December 2008 LSAT
Section 3
Question 25
Chef: This mussel recipe's first step is to sprinkle the live mussels with cornmeal. The cornmeal is used to clean t...
Replies
shunhe on May 19, 2020
Hi @jingjingxiao11111@gmail.com,Thanks for the question! So first, as to what the stimulus is asking. We have a chef who’s describing a recipe for mussels that she cooks. She first tells us that the first step is normally to sprinkle the live mussels with cornmeal, which cleans them out by making them eject sand. But the chef does not have to do this, because the mussels available at seafood markets don’t have sand.
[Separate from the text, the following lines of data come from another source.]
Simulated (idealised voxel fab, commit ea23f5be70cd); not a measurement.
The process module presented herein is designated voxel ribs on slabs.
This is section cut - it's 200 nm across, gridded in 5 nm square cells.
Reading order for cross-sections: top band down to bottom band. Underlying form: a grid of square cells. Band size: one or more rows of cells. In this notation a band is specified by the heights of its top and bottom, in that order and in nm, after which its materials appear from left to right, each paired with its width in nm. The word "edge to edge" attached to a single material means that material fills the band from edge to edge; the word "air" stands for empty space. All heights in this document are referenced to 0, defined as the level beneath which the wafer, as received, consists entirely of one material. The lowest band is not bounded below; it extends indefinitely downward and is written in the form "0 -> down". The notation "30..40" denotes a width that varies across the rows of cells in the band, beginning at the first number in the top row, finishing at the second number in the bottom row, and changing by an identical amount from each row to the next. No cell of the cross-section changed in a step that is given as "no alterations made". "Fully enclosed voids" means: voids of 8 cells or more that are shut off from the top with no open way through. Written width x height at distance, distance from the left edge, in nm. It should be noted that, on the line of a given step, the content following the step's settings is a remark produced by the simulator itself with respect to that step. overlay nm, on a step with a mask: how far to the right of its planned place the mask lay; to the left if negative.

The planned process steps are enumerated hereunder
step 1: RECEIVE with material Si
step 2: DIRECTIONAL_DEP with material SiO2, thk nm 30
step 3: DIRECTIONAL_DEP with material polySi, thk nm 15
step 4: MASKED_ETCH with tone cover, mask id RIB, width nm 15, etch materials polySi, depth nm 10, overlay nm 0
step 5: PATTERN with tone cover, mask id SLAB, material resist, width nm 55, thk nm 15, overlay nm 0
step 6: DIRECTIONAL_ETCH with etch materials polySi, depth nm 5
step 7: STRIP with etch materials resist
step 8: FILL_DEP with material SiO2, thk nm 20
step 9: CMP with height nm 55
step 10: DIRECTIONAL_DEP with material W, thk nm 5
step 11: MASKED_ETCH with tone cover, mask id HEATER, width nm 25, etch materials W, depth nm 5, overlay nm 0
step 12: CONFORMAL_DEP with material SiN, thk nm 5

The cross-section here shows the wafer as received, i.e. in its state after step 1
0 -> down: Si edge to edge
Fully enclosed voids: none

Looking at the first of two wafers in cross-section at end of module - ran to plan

Now the question is asking us for an assumption required by the chef’s argument. And this is something that we can reasonably anticipate. The chef says that she doesn’t have to sprinkle her mussels, since seafood market mussels don’t have sand. What is something the chef’s assuming? She’s assuming that her mussels are seafood market mussels! If they weren’t, then it might be the case that they do have sand, and she’ll still need to sprinkle them. And this is what (E) tells us: the chef is using mussels from a seafood market.
Hope this helps! Feel free to ask any other questions that you might have.
jingjingxiao11111@gmail.com on October 8, 2020
Thank you for your response Shunhe! I thought B was the correct answer because he must assume sand is the only contamination that mussels have because sprinkling cornmeal on mussels is to get rid off contaminations such as sand. I thought B was correct because the negation of B namely there are other contamination besides sand would mean the chef must spray the mussels with cornmeal to get rid off contaminants. Thank you. Please explain why B is wrong?Emil-Kunkin on October 30, 2023
B is wrong because the author doesn't have to believe there are no contaminants other than sand. If they are contaminated by E. coli., the cornstarch wouldn't do anything to get rid of it, and the conclusion that no cornstarch is needed would still stand.